This repo walks through how I built and evaluated a spam detection model, focusing on how to handle imbalanced data. It includes two Jupyter notebooks that break down the process into manageable steps, from initial data processing to selecting the final model.
This notebook covers the creation of three pipelines, each tackling the challenge of imbalanced data a bit differently. Here’s what you'll see:
- Sampling a portion of the dataset for quicker iterations.
- Preprocessing text using Spacy.
- Building an XGBoost classifier with TFIDF vectorization.
- Tuning hyperparameters with RandomizedSearchCV.
- Evaluating models using the F1 score, which is critical when working with class imbalance.
In this notebook, I take the best-performing model from the first stage and train it on a larger data sample. The focus here is:
- Applying more feature engineering.
- Training the model on a larger dataset for generalization.
- Evaluating model performance using ROC-AUC curves and classification reports.
- Data Preprocessing: Includes handling missing values, tokenization, lemmatization, stopword removal, and extracting features using TFIDF.
- Handling Imbalanced Data: I used techniques like SMOTE and class weighting to make sure the model doesn’t overlook spam messages.
- Model Tuning: Used RandomizedSearchCV to find the best model setup.
- Evaluation: Assessed the model using classification reports, F1 score, and ROC-AUC curves to make sure it performs well.

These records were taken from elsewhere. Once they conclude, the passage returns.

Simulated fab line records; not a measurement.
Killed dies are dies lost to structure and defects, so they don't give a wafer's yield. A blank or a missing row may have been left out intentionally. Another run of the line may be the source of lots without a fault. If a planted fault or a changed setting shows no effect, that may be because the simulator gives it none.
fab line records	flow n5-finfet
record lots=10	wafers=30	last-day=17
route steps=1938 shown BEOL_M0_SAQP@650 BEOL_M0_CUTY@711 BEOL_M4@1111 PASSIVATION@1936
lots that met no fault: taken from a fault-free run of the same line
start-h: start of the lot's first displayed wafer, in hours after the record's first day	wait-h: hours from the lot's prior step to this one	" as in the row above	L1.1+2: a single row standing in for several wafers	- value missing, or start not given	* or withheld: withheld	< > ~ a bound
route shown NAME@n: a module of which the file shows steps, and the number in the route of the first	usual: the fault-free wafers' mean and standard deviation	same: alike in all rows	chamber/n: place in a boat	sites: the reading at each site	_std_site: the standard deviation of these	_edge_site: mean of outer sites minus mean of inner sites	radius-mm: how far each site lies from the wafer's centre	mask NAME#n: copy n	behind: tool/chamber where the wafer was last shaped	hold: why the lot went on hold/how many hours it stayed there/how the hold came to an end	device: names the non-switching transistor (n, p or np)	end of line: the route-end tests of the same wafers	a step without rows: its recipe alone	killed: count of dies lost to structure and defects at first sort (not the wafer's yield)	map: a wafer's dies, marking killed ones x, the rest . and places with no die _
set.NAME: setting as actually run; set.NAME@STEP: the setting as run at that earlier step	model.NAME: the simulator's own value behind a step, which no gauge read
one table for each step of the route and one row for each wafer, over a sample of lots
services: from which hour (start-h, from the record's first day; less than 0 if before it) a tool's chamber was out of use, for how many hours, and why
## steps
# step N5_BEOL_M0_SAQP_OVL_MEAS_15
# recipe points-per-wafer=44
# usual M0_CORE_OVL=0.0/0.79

The final model performance is visualized using several plots and classification reports:
- Confusion Matrix: A heatmap of the confusion matrix shows the number of correct and incorrect predictions.
- ROC-AUC Curve: The ROC curve illustrates the trade-off between true positive and false positive rates.
- Classification Report: Precision, Recall, and F1-score are used to evaluate the performance of both ham and spam classification.